The Court of Appeal has dismissed Mirror Group's appeal against the record-breaking damages awards made in favour of eight phone hacking victims: Gulati and others v MGN[2015] EWCA Civ 1291.  Those awards ranged from £72,500 for the flight attendant Lauren Alcorn to £260,250 for Sadie Frost, the ex-wife of the actor Jude Law. Even the lowest of Mann J's awards exceeded the sum of £60,000 awarded to Max Mosley in Mosley v News Group Newspapers [2008] EMLR 20, which was until Gulati the highest award of damages for misuse of private information.

The Court of Appeal approved the methodology employed by Mann J, which involved the aggregation of separate elements of damages to reflect (a) the fact of hacking, (b) the use of private investigators, (c) the publication of articles resulting from hacking, and (d) general distress not otherwise compensated.

MGN's primary ground of appeal was that the total sums awarded by the judge to each of the claimants were excessive and disproportionate and failed properly to take account of the appropriate scale of damages in cases of personal injury, discrimination and harassment.  MGN submitted it was wrong for claimants in these cases, none of whom had suffered any lasting harm, to be awarded a multiple of the sums they would have received for life-changing injuries such as brain damage and deafness causing long-term disability.

The Court of Appeal accepted the authority of John v MGN [1997] QB 586 and Vento v Chief Constable of West Yorkshire Police [2002] EWCA Civ 1871 which demonstrate a "fundamental principled reason" [61] why there should be a reasonable relationship between damages for misuse of private information and damages for other torts.  It nonetheless found that the judge had taken proper account of awards in other cases and none of his awards in this case were perverse or otherwise such as he had not been entitled to make.

It is unclear how the Court of Appeal reached this conclusion.  The Court held that he was not obliged to make a global award (as MGN had urged him to do at trial).  It analysed the three highest awards he had made, i.e. the highest individual components of his aggregate awards.  It noted that MGN had not challenged the reasonableness of those individual components and concluded there would have been no basis for it to have done so as there was "clearly" no basis for saying that the size of the awards was perverse or the awards were not ones the judge was not properly entitled to make.

But this overlooks the reasonableness of the aggregate award made to each claimant.  The effect of the judgment is that the Court has placed a considerably higher value on a person's right to privacy than on a person's lifelong disability.  That appears to be directly contrary to the Court's acceptance of the authority of John and Vento, the reasoning of which the Court correctly noted was that:

 "if there is no such consideration or relationship [between privacy and other awards], the reasonable observer may doubt the logic of the law or form the view that the law places a higher value on a person's right to privacy than it does on (say) a person's lifelong disability as a result of another's negligence, and this would bring the law into disrepute and diminish public confidence in the impartiality of the legal system."

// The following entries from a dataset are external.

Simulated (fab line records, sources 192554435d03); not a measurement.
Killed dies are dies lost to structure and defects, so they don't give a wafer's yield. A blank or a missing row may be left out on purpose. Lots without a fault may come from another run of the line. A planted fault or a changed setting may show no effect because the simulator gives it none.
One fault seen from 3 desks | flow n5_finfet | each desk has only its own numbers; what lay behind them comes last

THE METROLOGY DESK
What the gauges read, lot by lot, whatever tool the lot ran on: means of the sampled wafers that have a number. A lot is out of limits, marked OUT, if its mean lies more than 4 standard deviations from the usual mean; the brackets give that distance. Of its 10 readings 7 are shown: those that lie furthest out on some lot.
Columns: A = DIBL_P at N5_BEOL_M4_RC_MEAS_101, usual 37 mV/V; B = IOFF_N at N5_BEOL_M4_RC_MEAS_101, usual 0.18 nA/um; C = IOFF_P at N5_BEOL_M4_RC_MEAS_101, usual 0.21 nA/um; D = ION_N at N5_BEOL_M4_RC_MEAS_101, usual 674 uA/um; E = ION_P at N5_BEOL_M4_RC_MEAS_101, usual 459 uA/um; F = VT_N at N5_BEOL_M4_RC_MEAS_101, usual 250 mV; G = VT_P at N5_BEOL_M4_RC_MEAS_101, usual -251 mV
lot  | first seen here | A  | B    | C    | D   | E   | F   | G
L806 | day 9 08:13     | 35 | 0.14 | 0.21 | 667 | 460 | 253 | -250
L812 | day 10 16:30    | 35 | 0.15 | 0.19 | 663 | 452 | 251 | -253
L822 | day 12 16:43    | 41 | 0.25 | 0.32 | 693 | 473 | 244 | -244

MGN's three other grounds of appeal were also rejected.  Perhaps the most important of those other grounds was MGN's submission that the judge was wrong to hold that damages could be awarded for the mere intrusion into a person's privacy irrespective of any distress suffered.  The Court recognised the importance of the point as potentially reducing the damages by a significant amount [45].  But it decided that the claimants were indeed entitled to be compensated for the loss of control of their information as well as the distress caused.  In doing so they distinguished the House of Lords authority of Murray v Ministry of Defence [1988] 1 WLR 692.  In that case the HL expressed the view that a person who was falsely imprisoned but suffered no harm and was released before he found out he had been falsely imprisoned, should recover only nominal damages.

At [47] Lady Justice Arden said the factual difference between Murray and the hacking cases was that in the hacking cases the judge "accepted that the [claimants] had suffered damage in that their private information had been misappropriated and had genuinely suffered considerable distress when they had found out about the hacking of their phones and other activities of MGN."  But this is surely to compensate claimants twice for the same loss as it is the loss of control that causes the distress.  It could equally be said of the person falsely imprisoned without his knowledge that he has been deprived of his personal freedom and autonomy.  But the House of Lords expressly rejected the notion that this formed a proper basis for compensation without proof of distress. 

MGN is seeking permission to appeal to the Supreme Court.